September 13th, 2012 by Ken Elkabany

We know that PiCloud is primarily associated with scientific workloads, and high-performance computing. So it may be surprising to hear that many of our earliest adopters were in fact web companies who aggregate content from all over the web. In fact, the s1 (scraping) core was in direct response to the needs of this class of users.

Zinc.TV (Division of TiVo) signed up only a couple of months after our first release. They’ve built an awesome service they call your “Internet Television Dashboard.” It’s a central location where you can search for any TV show or movie, and it’ll show you all the online sources–both free and paid–that offer it. They even have a “leanback” mode for when you aren’t feeling particularly decisive.

Zinc.TV maintains its comprehensive show catalogue by regularly scraping over 500 web properties using PiCloud. They take advantage of PiCloud’s easy parallelism for aggregating and curating data, and our interoperability with other clouds; Zinc.TV stores all their data in their own databases hosted on Amazon Web Services directly from PiCloud.

Gary Rose, co-founder and head of R&D at Zinc.TV, had the following kind words to share:


“PiCloud has been an extremely valuable partner for the growth of Zinc. We estimate that it cuts our operational costs for managing the infrastructure by over 50%, and allows us to release new sites in a fraction of the time.”

Gary highlights what we agree to be the core benefit of PiCloud: drastically reducing the man hours that go into “behind the scenes” work such as creating a robust, scalable distributed processing system, thereby increasing the time for unique, interesting work. We’re popular with researchers because we automate clusters so they can focus on their science. The same principle applies to all types of technological endeavors reliant on computational power.

You can download the full Zinc.TV case study, or view it in your browser below.
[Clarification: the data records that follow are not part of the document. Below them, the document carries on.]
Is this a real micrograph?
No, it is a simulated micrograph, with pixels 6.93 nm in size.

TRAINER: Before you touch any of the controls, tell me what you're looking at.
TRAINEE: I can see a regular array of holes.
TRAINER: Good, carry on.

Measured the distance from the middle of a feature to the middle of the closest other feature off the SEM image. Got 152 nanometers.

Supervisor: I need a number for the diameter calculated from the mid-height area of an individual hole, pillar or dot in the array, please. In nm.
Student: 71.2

Introducing Multicore Support

August 31st, 2012 by Ken Elkabany

Up until today, each job run on PiCloud has been limited to using only a single core. For those familiar with the Python global interpreter lock (GIL), this may not seem like a big deal at first. But as our users have let us know, the limitation is acute for the following reasons:

  1. Many performance-focused Python libraries including numpy release the GIL whenever possible, which means that even Python programs can leverage multiple cores.
  2. With the release of Environments, many of our users are running non-Python multithreaded programs. Some of those can use as many cores as we can throw at it.
  3. The most RAM a single core has is 8GB (m1). Up until now, a single job couldn’t break this limit. But now, you can pool multiple cores together to get access to more RAM.

How do I use it?

All you have to do is use the _cores keyword argument.

# uses 4 cores
job_id = cloud.call(func, _type='f2', _cores=4)

# works the same for map jobs
job_ids = cloud.map(func, datapoints, _type='f2', _cores=4)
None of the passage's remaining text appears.